Wednesday, October 19, 2005

Schmoopy Post Time

Here's the promised Schmoopy Post. I had to change the name of the person who inspired this so don't take that as real, but the feelings at the time were very real. Try not to cry too much. Also, keep a puke bucket handy. It may be needed.


A Vision...

... I’m standing in the middle of a long, long road. Don’t know how I got there. Don’t know where I’m going. Brains all foggy. Little bit confused. Feeling rung out.

I start looking around. As I look to the right, I see shapes along the road. Shapes that become clearer as my focus improves. That is the way I had come. That is what’s behind me. My past.

I start to look at where I’ve been. I see everything. Some hills that were tough to climb. Some valleys that were pretty deep. Some dark spots. Some bright spots. Some spots where I must have backtracked a bit. Some places where the footprints just go in circles.
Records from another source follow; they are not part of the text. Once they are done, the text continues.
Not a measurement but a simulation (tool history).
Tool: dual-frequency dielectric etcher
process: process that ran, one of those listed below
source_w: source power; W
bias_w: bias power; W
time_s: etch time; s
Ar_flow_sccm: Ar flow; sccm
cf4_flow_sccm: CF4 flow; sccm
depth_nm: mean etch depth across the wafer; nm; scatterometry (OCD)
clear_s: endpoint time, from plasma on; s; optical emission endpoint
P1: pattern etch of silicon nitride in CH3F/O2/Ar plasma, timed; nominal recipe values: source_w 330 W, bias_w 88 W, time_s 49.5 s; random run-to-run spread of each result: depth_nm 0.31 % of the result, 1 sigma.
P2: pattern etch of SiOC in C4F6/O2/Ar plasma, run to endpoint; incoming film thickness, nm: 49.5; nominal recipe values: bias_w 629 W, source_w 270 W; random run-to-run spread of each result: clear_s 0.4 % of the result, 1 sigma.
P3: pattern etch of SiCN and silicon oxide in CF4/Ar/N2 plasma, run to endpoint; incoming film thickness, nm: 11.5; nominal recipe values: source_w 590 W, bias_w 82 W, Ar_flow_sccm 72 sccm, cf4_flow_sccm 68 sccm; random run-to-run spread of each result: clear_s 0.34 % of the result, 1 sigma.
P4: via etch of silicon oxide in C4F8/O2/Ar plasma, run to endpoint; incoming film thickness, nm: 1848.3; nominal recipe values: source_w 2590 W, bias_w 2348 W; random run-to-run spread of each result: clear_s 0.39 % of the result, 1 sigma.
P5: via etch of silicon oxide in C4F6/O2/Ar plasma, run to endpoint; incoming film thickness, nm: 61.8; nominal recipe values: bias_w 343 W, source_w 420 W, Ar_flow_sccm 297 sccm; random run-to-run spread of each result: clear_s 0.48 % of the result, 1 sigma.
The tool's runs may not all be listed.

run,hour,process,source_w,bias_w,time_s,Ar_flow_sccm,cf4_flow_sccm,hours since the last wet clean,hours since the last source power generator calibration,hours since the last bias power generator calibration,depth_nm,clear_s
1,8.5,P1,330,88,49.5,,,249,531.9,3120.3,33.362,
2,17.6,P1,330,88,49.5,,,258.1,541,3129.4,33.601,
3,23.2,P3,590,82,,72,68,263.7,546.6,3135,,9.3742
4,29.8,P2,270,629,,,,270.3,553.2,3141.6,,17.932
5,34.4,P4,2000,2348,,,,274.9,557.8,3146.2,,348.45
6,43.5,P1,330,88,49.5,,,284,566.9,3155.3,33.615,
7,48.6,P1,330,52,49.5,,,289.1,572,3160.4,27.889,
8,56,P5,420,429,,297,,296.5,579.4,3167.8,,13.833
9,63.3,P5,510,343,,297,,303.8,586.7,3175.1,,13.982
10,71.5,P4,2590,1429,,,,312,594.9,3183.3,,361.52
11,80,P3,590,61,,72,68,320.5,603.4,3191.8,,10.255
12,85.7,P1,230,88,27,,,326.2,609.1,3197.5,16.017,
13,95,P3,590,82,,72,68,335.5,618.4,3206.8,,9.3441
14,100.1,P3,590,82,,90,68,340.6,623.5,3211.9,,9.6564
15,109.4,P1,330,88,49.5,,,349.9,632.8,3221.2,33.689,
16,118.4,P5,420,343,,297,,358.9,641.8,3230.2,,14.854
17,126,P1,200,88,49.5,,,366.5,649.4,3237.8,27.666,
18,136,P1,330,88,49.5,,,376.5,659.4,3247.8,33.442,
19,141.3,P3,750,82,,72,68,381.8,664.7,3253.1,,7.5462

As I stand mesmerized, I look back and see one very bright spot. A spot I remember well. And I smile. A giant toothy smile that threatens to crack my face. The spot is covered with Kristina. Everywhere there is the sight, sound, smell, feel and wonder of Kristina. I realize there are now tears on my face. That bright spot is the day my Kristina joined me on my road.

It’s easy to see this spot in the long road. After the day Kris shows up, the road becomes much smoother. The road becomes brighter and the hills and valleys are much easier to traverse. It’s easy to see when the light is so good.

It’s so bright it tempts me to go back, for just a little while. I turn for just a moment and feel the warmth of that bright day. That Kristina day. I close my eyes and bask in the warmth of it. I draw strength from it. I breathe better. I feel whole.

But I know I can’t go back, so I turn to the left. This direction is the right direction. The way into tomorrow. I’m drawn back to the Kristina day, but there is no going back.

As I look ahead, I see there before me the same smooth, bright road. The Kristina road. And I see that I don’t need to go back. That my love is waiting for me to continue on the road. Not alone, but together. There is no impatience in her eyes. Just understanding. Understanding that a dreamer like me can make the road rougher than it needs to be. The beautiful smile draws me in. The warm hand in mine renews my strength. No more brain fog. No more confusion. No more rung out feeling.

As we move on together, the road becomes brighter. The way is easier. I don’t know how I ever got so far without my Kris, but I know for sure, I won’t be on this road again without her.

I glance back once more at the past. It’s nice to look, but life must be lived forward. I turn again to the future. No longer lonely. No longer afraid. No longer lost. And I whisper a quick prayer of thanks for my Kristina as we move on.